The Brain in Love

We fall in love in the toddler brain and stay in love in the adult brain.

Posted Feb 07, 2018

Roman Kosolapov/Shutterstock
Source: Roman Kosolapov/Shutterstock

The primary survival function of the "toddler brain" — the limbic area that’s developed by age 3 — is to generate an alarm. Toddlers can’t take care of themselves, solve problems, or keep themselves safe. Their negative emotions are alarms to summon adults who will do those things for them.

All alarm systems, negative feelings included, are calibrated to give false positives. You don’t want a smoke alarm that doesn’t go off until the house is in flames; you want it to go off when there’s just some smoke, even if that means it occasionally gets triggered when someone is cooking or having a cigarette. In humans, the toddler brain functions as if the smoke alarm is the fire, instead of a signal that a fire might possibly exist. It’s like hearing a smoke alarm and screaming, “We’re all going to die!” We actually come close to that level of error by assuming that our toddler-brain emotional alarms represent certain reality.
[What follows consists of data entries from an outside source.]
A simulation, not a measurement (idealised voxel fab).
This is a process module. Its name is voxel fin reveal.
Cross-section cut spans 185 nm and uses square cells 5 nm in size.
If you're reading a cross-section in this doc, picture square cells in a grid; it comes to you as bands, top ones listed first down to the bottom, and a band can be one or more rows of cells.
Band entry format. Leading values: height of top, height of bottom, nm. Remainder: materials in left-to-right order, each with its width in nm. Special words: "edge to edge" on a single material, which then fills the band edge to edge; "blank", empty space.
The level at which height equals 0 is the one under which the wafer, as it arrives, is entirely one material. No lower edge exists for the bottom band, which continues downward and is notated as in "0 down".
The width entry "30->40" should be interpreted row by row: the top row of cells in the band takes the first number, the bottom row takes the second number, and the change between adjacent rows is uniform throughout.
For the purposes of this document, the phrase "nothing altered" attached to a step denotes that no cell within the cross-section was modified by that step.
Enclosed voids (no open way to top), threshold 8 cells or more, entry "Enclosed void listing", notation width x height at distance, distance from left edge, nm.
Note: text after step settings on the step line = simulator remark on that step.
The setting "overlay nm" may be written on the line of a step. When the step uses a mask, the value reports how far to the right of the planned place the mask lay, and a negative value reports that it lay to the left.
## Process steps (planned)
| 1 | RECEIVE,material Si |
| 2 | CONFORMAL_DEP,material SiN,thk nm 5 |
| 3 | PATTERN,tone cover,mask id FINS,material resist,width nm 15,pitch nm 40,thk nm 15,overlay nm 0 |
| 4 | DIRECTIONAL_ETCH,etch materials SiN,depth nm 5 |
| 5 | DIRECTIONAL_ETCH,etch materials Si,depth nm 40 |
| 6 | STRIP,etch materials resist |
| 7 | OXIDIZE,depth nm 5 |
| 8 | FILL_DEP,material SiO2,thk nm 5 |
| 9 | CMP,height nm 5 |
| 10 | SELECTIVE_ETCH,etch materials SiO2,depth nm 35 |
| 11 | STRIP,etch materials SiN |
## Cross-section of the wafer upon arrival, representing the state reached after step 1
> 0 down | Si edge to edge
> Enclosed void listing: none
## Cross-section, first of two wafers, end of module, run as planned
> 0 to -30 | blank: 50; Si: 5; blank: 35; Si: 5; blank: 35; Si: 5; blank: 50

The adult brain — not fully developed until the third decade of life — reacts to smoke alarms by checking out the signal to see if there really is a fire or just something cooking. If there is a fire, the focus is on putting it out, rather than reacting in panic, trying to ignore it, or blaming it on someone. In the adult brain, we pay attention to feelings as important signals, but don’t validate them as reality. Negative feelings are regulated with reality checks (Is there really a fire?) and plans for improvement (putting out the fire).

In addition to reality-testing, the primary features of the adult brain are appraisal, calculation, judgment, self-regulation (of emotions and impulses), and what psychologists call theory of mind, or the ability to reflect on mental states of self and others. With these tools, the adult brain interprets and explains experience — this is why I feel this way — and comes up with an action plan — this is what I will do to improve how I feel. 

Most important, with regard to love relationships, the adult brain creates value. Creating value is holding persons (and objects and ideas) as important and worthy of appreciation, time, energy, effort, and sacrifice. In the process of creating value, the adult brain constructs the meaning of our lives.

The toddler brain is impulsive, simplistic, self-obsessed, and given to power struggles: “Mine!” “No!” Most relevant when it comes to maintaining romantic relationships, the toddler brain is subject to splitting — that is, all-or-nothing, black-and-white thinking: You’re all good when I feel good, and bad when I don’t; you’re interesting when I feel vibrant, and dull when I feel bored. In the adult brain, we can regulate negative feelings and impulses, integrate enjoyment and disappointment, see other perspectives, and analyze our own experience. There we can plan, weigh evidence, make sound judgments, and build a life of value and meaning.

The downside of the late maturity of the adult brain is that it comes online long after the toddler brain has already formed habits of coping with the alarms it raises, mostly through blame, denial, and avoidance. Under stress, these fortified neural patterns, reinforced countless times, hijack higher cognitive processes. Instead of modifying toddler brain alarms with assessments of reality, the hijacked prefrontal cortex validates its alarms and justifies its impulsivity and overreactions:

  • “If I’m angry, you must be doing something wrong.”
  • “If I'm anxious, you must be threatening, rejecting, or manipulative.”
  • “If I’m uncomfortable, you must be failing me.”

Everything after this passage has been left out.